Nightwing heads to Chicago to track down Tony Zucco – the man who killed his parents. Read more after the jump!
If anyone hasn’t been reading Nightwing, or felt that the first 19 issues (yes, 19 – don’t forget #0) were too dark for this character, you might want to give this title another shot. Following the events of “Death of the Family” and “Requiem,” this issue is the start of a new direction for both the character and the book. Gone is Eddy Barrows, who will take over Teen Titans, and in comes a whole new art team—Brett Booth (pencils), Norm Rapmund (inks) and Andy Dalhouse (colors). Dick has also left Gotham for Chicago, a city that has outlawed “masks.” Dick Grayson is given a bare bones treatment here – having lost most of his money during the events of “Death of the Family”, he’s in Chicago with the last of his Nightwing suits on a personal vendetta. Unfortunately, getting to Tony Zucco is going to be tougher than he thought, especially with the rise of an internet terrorist calling himself the Prankster.

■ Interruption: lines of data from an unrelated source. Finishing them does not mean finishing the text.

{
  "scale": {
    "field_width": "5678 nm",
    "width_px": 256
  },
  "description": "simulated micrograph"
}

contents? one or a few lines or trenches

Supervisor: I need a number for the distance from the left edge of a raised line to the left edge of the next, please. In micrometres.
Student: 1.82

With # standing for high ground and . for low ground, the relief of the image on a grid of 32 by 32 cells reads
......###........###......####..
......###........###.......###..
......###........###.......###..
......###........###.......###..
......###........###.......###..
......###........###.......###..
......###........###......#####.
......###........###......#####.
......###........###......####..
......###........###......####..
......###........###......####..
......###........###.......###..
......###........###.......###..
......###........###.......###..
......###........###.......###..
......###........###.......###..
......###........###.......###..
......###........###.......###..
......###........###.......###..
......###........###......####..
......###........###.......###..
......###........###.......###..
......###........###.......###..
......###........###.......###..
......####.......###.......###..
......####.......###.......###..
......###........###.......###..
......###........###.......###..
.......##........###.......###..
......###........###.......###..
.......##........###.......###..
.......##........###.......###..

As incredible as Eddy Barrows’ artwork was (particularly in issues 15 and 16), it was at times too moody and serious for a book about the driven but lighthearted Dick Grayson. And Juan Jose Ryp’s art in the last two issues were just awful. Thankfully, the new art team headed by penciller Brett Booth injects the pages with an energy that hearkens back to when Scott McDaniel was drawing the character. Contributing the the new feel of the book are the amazing colors by Andy Dalhouse. And the inking by Rapmund gives every image an enhanced level depth and detail that simply wowed me. Though it normally takes me about 10 minutes to read through an issue, I spent a good half hour on this title just to take in every minute detail put together by the new trio.
While the art team is new, we still have Kyle Higgins on writing duties. His run so far has been very serious and competently constructed, but fairly unspectacular. It’s clear now that his writing was handcuffed by a connection to crossover events involving the other Batman titles. This issue demonstrates Higgins’ intended direction for the character. The dialogue reads very natural and is inviting to the reader. This is a prime example of how a book can improve by taking the editorial shackles (or, in this case, bat-cuffs) off creators.
Being the start of a new arc, Higgins sows a lot of seeds about what we’ll be seeing later while not sacrificing the story in this single issue. While far from a done-in-one, this single issue packs in a lot of information that makes for a solid read (and re-read, and re-re-read). We’re given Dick’s motivations for relocating to Chicago, so if you didn’t read #18 you won’t be lost. I appreciate that Higgins subscribes to the adage that every comic – even issue #19 of an ongoing series, is someone’s first. The writing allows new and longtime readers alike to pick it this issue and experience something fresh. I’ll reiterate that I love the dialogue here, particularly when Dick is suited up in the red and black. He spews out snarky one-liners which have been a trademark of the character since his first appearance 1938. Keep that in mind when someone tells you Spider-man is the king of crime-fighting with sass.
The re-imagining of the Prankster here is great. Taking a former Superman villain—a fairly lame one to boot—and turning him into a tech-savvy vigilante is bold. Make no mistake, while he will be played as an antagonist to Nightwing, he is a vigilante in its purest form. I’m looking forward to seeing this new interpretation develop over the coming issues.
This issues reads very much like a number one, and because of that it is prone to the typical pitfalls of a number one. Here, we’re introduced to several new characters, but are given only surface-level insight into their personalities.
I can’t stress enough how much I loved this issue. This is the Nightwing I was looking for since the start of the New 52. If you haven’t been reading this title, or have since dropped it, this issue is a perfect jumping on point, and injects something that’s been missing from most of DC’s titles – fun.